You’ve probably heard by now that Game 3 of the Western Conference Final between the San Jose Sharks and St. Louis Blues ended in controversial fashion, so you can understand why some of the in-game stuff has been overshadowed over the last couple of days. One of those standout performances came from slumping center Joe Thornton. Can he keep it going in Game 4? (8 p.m. ET; NBCSN; live stream)

Thornton scored two goals in the game and he also added an assist on Logan Couture‘s game-tying goal late in regulation. Not bad for a guy who had just one point in his previous eight games.

“This guy’s one of the greatest players of all time,” head coach Pete DeBoer said after Game 3. “I know he wasn’t happy with his last game. And that’s the response you get from a Hall of Fame player. We wouldn’t have a chance to win without him. The character, the response, the leadership.”

The Sharks managed to get to the Western Conference Final by leaning on top players like Logan Couture, Timo Meier, Tomas Hertl, and Brent Burns, but getting added production from their third line could help propel them to the Stanley Cup Final against the Boston Bruins.

DeBoer made a subtle change to Thornton’s line heading into Game 3, as he replaced Marcus Sorensen with Melker Karlsson. The line, which was made up of Thornton, Karlsson and Kevin Labanc controlled over 60 percent of the shot attempts when they were on the ice and they created two goals. They have had 60 percent of the scoring chances when they were on the ice (all stats via Natural Stat Trick).

Getting continued production from that line may allow the Sharks to get a stranglehold on this series.
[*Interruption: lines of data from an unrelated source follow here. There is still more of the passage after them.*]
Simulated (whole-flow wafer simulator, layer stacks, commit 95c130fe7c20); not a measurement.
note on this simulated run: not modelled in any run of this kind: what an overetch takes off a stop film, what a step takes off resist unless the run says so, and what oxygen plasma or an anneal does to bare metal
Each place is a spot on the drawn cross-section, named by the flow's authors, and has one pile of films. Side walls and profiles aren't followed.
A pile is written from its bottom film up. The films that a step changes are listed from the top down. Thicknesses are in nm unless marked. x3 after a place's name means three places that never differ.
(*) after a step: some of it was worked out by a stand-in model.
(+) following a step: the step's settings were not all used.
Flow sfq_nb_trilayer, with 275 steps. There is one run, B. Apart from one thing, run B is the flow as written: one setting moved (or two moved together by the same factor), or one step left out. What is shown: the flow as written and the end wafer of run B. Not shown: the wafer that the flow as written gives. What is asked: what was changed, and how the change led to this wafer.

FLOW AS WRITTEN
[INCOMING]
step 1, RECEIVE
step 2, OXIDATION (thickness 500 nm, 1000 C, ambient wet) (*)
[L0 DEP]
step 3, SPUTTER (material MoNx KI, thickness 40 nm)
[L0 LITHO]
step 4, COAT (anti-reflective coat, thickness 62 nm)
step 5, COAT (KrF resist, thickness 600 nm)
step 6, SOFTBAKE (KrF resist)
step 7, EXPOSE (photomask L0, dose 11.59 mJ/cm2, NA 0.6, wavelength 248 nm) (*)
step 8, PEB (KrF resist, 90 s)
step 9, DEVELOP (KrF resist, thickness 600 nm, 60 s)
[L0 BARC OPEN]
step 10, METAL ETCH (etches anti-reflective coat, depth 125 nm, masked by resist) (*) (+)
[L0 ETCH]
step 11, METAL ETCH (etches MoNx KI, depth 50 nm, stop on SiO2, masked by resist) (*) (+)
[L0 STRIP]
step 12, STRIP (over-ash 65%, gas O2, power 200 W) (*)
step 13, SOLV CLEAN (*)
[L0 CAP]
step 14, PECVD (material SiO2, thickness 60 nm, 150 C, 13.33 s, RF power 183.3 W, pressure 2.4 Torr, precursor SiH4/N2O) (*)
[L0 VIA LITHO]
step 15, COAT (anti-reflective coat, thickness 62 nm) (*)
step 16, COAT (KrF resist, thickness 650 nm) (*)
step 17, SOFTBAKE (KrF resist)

[NBC 2019 STANLEY CUP PLAYOFF HUB]

THURSDAY’S SCOREBOARD
Bruins 4, Hurricanes 0 (Bruins win series 4-0)
The Buzzer has more on Thursday’s action

MORE:
• Conference Finals schedule, TV info
PHT Conference Finals predictions

Joey Alfieri is a writer for Pro Hockey Talk on NBC Sports. Drop him a line at phtblog@nbcsports.com or follow him on Twitter @joeyalfieri.

PHT Morning Skate: Rask an early Conn Smythe favorite; Should all goals be reviewable?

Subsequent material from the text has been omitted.